How the Yes vote can help the campaign for abortion rights

Comment: If we love equality, Eighth Amendment is first obstacle that needs to go

The cross-over between the campaign for marriage equality and the campaign for abortion rights. Why is one winning and the other losing?

The cross-over between the campaign for marriage equality and the campaign for abortion rights. Why is one winning and the other losing?

 

As we sat there in the dark theatre in Dublin’s Liberty Hall, they were counting the votes in the referendum on same-sex marriage down the road in the RDS.

Despite the robust efforts and robust funding of the No campaign, Ireland had said Yes to equality and Yes to love.

Now there’s a couple of words. Equality. Love.

The campaign for same-sex marriage had been measurably successful. When the battle was won, Ireland could cry and Ireland could hug and Ireland was right to wallow in the feeling because equality and love had triumphed.

We should remember that feeling, because it will be a guide and inspiration for the battle still to be won. The battle for us all to be equal citizens.

US feminist Katha Pollitt wrote a piece for The Nation recently about the cross-over between the campaign for marriage equality and the campaign for abortion rights. Why is one winning and the other losing? she asked.

It is a good question.

Love and equality. Like a horse and carriage, the two are inextricable.

Campaigners for marriage equality realised this. They made love their central message and Ireland heard.
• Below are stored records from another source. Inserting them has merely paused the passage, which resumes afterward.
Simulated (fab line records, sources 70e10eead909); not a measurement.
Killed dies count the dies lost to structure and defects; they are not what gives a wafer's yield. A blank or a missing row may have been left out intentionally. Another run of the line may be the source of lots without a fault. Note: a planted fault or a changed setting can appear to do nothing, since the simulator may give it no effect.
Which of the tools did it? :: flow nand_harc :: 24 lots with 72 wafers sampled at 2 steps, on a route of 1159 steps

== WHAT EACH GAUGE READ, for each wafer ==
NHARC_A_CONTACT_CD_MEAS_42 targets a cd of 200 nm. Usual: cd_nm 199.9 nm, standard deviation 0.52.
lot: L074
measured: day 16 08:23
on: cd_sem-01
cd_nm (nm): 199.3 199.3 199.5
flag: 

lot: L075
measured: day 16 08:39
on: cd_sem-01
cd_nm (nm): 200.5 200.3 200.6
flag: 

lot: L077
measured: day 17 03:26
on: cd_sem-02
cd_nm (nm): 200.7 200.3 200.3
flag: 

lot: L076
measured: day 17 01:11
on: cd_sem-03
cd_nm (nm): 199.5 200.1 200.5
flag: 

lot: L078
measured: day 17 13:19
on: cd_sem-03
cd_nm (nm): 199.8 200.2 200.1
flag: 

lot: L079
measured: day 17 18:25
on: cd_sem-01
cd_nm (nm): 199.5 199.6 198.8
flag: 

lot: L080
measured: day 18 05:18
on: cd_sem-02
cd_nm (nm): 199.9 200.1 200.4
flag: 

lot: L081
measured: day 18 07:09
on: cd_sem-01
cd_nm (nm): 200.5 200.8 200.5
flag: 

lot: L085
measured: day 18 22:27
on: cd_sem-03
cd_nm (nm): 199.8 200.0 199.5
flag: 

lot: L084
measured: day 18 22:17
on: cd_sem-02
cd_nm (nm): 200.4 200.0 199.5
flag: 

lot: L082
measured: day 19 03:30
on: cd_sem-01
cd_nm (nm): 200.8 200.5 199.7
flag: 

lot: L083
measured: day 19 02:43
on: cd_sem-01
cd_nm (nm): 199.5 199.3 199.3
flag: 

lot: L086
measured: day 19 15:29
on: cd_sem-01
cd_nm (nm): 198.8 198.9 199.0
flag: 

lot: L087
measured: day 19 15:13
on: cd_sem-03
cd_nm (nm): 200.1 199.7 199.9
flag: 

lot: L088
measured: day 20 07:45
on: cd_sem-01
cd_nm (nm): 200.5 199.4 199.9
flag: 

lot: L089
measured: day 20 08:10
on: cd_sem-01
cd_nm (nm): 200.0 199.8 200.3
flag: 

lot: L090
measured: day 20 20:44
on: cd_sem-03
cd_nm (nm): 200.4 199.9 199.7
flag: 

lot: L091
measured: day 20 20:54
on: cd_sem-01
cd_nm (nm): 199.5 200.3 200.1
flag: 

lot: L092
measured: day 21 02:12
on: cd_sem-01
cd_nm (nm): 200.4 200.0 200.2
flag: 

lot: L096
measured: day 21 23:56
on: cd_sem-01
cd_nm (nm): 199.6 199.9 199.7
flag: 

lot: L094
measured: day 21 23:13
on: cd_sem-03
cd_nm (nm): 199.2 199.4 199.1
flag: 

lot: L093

In her piece in The Nation, Pollitt wrote: “Marriage equality is a wonderful thing, an important civil right that brings dignity to a previously excluded group. Over time, it may subtly affect the gender conventions of straight marriage.” Reproductive rights are “inescapably connected to the larger project of feminism,” Pollitt wrote.

Feminism has already destabilised every area of life “from the bedroom to the boardroom. What might women demand, what might they accomplish, how might they choose to live, if every woman had children only when and if she wanted them?”

Pollitt’s opinion was formed in the US, where unremitting attacks on women’s reproductive rights are a sign of its times. Her posturings were not intended for Saturday, May 23rd’s wonderful day of celebration in Ireland. Yet in juxtaposing the fight for Marriage Equality and the struggle for reproductive justice, there is a point to be made.

It is a fact that reproductive rights must include abortion - and abortion is a very hard sell.

But if Ireland actually loves women it will stop waving almost 4,000 of us off at its airports and ferry ports every single year as we head off, bag and clean pair of knickers in hand, to travel to another country where we can have the abortion we want to have.

If Ireland loves women, it will stop equating us (in all our complicated, bloody glory) with a fertilised egg.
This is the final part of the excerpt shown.